In the architectural design process, an essential challenge is to get an accurate preview of what a building and its spaces will look like, how the design will translate from concept to reality. We consider a wide array of general factors, spatial, proportional, orientation, including what users will need on a daily basis. And today, increasingly, we use a digital toolset to specifically analyze how a building or campus will best interact with the climatic conditions of a site: sunlight, wind, temperature, and humidity.
This process is generally known as environmental analysis. Although the software has existed for over a decade, in the past few years we have made analysis for optimal performance a requirement on every project. As HMC Architects’ Design Director James Krueger puts it, “These tools result in a superior design, because performance is a key part of design itself— you can’t separate the two.”

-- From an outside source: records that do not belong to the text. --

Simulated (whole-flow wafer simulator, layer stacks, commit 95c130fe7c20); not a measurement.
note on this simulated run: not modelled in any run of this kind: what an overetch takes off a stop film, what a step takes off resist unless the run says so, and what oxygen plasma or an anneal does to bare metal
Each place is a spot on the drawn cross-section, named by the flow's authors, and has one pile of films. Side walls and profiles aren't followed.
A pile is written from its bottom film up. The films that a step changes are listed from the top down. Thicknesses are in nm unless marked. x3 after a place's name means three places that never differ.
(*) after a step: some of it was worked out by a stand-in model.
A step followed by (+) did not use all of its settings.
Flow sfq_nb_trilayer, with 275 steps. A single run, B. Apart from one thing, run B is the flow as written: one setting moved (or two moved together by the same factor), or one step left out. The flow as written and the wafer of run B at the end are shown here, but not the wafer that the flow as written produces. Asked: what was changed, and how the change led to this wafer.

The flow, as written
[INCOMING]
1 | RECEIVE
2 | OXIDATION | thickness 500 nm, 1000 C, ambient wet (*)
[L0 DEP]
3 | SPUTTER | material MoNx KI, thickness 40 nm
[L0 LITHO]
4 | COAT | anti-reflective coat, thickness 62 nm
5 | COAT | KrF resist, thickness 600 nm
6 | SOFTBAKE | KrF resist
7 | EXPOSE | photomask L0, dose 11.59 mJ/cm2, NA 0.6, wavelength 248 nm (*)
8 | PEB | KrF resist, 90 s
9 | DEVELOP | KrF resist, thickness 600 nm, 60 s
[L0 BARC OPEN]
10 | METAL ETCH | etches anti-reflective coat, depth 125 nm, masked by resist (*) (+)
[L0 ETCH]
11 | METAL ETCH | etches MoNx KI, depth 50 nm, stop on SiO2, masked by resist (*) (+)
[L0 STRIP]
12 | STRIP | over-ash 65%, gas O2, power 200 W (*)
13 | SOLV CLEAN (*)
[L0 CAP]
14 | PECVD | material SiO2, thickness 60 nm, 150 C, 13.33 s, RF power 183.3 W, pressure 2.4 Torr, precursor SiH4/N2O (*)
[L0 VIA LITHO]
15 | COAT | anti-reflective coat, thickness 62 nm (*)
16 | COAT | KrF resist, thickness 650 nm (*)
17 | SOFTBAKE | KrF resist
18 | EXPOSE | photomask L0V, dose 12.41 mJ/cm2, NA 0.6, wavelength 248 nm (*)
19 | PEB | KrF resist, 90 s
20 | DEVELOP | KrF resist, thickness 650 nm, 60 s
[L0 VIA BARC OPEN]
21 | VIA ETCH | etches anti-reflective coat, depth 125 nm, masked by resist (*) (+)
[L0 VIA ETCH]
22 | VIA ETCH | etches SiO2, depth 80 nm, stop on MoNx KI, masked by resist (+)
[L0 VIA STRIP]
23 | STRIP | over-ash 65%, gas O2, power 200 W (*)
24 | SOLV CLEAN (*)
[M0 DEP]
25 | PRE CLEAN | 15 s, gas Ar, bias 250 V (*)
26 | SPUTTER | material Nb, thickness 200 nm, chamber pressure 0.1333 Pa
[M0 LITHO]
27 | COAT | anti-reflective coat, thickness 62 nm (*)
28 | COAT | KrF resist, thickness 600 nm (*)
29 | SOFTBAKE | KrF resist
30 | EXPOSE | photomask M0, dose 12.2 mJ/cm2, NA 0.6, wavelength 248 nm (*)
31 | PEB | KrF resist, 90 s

Like most design, it is a step-by-step deductive process, starting out with bigger general questions and then getting tighter and more specific as we go forward. We start by looking at the climatic conditions and incorporate design strategies that perform well in that location. As a next step, we compare options to evaluate the most optimized high-performing option. As a final step, we closely examine and refine design decisions to further enhance building performance.
The results of this process suggest architectural solutions, like optimized orientation, window-to-wall ratio, glazing location, shading strategies, analyzing length and angle of the shades, water use reduction, and efficient HVAC system selection. This analysis also helps integrate passive design strategies and improve building performance. For example, in Cove Tool multiple consultants can collaborate and come up with integrative design solutions that meet specific project EUI and optimize embodied carbon goals.
We analyze prevailing wind to both capture desirable natural ventilation and prevent wind tunnels that can be uncomfortable. Based on this preliminary Computational Fluid Dynamic iteration we can know whether vegetation can be used as a wind block, and whether operable windows and natural ventilation may be an option.
The process involves several complimentary tools, all of which talk with our core design software, Rhino. The two main software applications we use are Cove Tool and Climate Studio. We would not be able to arrive at these complicated calculations without them.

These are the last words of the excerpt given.